In [1]:
#Inputing the given data
header=["Age","Salary","Class"]
training_data=[ [30,65,"G"],
                [23,15,"B"],
                [40,75,"G"],
                [55,40,"B"],
                [55,100,"G"],
                [45,60,"G"],
                ]

#functions to calculate unique values in a column and a dictionary with the classes in a dataframe and the number of each class.
def unique_vals(rows,col):
    return set([row[col] for row in rows])

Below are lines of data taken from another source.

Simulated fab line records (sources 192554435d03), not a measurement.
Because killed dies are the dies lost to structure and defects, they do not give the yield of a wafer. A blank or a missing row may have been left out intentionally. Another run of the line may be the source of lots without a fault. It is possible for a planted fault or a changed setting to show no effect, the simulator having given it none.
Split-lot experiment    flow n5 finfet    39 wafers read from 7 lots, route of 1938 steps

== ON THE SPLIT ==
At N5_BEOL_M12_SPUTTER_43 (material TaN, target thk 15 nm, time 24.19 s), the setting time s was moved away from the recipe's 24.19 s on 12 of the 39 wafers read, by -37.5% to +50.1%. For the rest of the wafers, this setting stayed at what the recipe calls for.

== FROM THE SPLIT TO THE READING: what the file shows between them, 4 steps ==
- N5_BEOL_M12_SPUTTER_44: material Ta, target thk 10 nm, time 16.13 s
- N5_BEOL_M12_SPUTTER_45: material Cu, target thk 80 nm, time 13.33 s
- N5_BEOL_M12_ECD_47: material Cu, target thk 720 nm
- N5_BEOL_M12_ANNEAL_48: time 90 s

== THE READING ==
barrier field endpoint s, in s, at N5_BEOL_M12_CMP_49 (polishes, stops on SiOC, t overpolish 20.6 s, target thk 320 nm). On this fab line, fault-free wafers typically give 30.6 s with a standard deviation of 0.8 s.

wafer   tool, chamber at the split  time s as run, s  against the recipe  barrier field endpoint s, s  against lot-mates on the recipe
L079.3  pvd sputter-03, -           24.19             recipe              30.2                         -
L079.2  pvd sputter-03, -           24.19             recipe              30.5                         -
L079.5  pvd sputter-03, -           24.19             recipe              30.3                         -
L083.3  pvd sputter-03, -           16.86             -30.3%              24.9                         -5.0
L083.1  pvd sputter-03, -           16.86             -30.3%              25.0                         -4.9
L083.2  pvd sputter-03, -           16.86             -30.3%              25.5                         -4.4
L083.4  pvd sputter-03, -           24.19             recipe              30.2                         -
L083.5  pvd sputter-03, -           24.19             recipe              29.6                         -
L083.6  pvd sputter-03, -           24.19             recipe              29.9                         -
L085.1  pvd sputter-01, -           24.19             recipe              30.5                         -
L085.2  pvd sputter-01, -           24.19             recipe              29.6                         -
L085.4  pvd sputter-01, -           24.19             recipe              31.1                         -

def class_counts(rows): #returns a dictionary with the class and the count for that class
    counts={} #empty dictionary with count for every class
    for row in rows:
        label=row[-1]
        if label not in counts:
            counts[label]=0
        counts[label]+=1
    return counts



In [2]:
#A class to create a question for a given attribute. It takes the index of the column in the dataframe and also the value which needs to be checked for.
#In this model, I have not pre sorted the array, since the input test data is not huge.
#Therefore, I have also not taken the average of the value vi,vi+1 with the minimum gini index at value vi. I have taken value vi for simplicity of the code.
class Question:

    def __init__(self,col_index,value):
        self.col_index=col_index
        self.value=value
    
    def match(self,example):
        val=example[self.col_index]
        return val<=self.value
    
    def __repr__(self):
        a=header[self.col_index]
        b=str(self.value)
        return f"Is {a} <= {b}?"

#Question(1,3)
#q=Question(0,35)
#example=training_data[0]
#q.match(example)


In [3]:
#Partitions the rows into true and false/ left and right rows, with the question given to the function.
def partition(rows,question):
    true_rows,false_rows=[],[]
    for example in rows:
        if question.match(example):
            true_rows.append(example)
        else:
            false_rows.append(example)
    return true_rows,false_rows
#true_rows, false_rows = partition(training_data, Question(0, 35))
#true_rows

In [4]:
#Calculates the gini_index of the input dataframe/ rows.
def gini_index(rows):
    counts=class_counts(rows)
    impurity=1
    for label in counts:
        prob_label=counts[label]/len(rows)
        impurity-=(prob_label)**2
    return impurity

#calculates the info gain/ cumulative gini index.
def info_gain(left,right,current_uncertainty):
    len1=len(left)
    len2=len(right)
    p=float(len1/(len1+len2))
    return current_uncertainty-(p*(gini_index(left))+(1-p)*(gini_index(right)))


In [5]:
#function to find the best split from the given dataframe
def find_best_split(rows):
    best_gain=0
    best_question=None
    current_uncertainty=gini_index(rows)
    n_features=len(rows[0])-1 #no of columns

    for col in range(n_features):
        values=set([row[col] for row in rows])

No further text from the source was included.